While you can still feel how the rush to get this topical wartime pic into movies houses left it with some unresolved story construction problems and pinch-penny production issues, any loss in polish is easily made up for in urgency. With John Farrow’s straight-forward helming & Irwin Shaw’s plain-spoken script, Paul Muni radiates calm decency & resolve as a Norwegian widower watching in quiet despair as his small fishing town is first occupied, then brutalized by the Nazis. On the run after organizing the local resistance, Muni stumbles upon a secret airbase nearing completion and is forced to risk sailing past the Nazi guns to reach contacts in Britain. There would be many films like this made as the war progressed (even more after it ended), but this early entry remains effective & moving, largely because its random casualties prove unwilling to cheat death.

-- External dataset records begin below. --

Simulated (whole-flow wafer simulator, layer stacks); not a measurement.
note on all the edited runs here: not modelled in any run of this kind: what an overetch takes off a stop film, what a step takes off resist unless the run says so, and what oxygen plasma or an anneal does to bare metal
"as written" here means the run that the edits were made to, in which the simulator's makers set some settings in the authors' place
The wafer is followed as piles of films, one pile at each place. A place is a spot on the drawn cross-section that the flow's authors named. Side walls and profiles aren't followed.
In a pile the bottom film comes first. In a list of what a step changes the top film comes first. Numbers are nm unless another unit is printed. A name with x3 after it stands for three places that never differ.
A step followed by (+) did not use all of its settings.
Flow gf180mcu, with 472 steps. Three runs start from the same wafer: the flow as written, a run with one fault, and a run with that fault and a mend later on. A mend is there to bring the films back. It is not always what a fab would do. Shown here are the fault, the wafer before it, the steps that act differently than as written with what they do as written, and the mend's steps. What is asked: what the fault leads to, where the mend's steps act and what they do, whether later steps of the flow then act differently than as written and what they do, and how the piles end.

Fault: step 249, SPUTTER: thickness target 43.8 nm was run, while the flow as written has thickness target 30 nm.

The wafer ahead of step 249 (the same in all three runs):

DOUBLE-BILL: Warner Bros. brought a more stylized, elaborate, even fantastic note, plus an all-star cast (Errol Flynn, Ann Sheridan, Walter Huston, Judith Anderson), to a similar Norwegian resistance story in EDGE OF DARKNESS/’43 with Lewis Milestone helming.
SCREWY THOUGHT OF THE DAY: Listen up for an early bit from Lloyd Bridges as a lost (and unlucky) Nazi driver. And keep your eyes open to see Lillian Gish in her modest return to Hollywood after a decade on the B'way stage.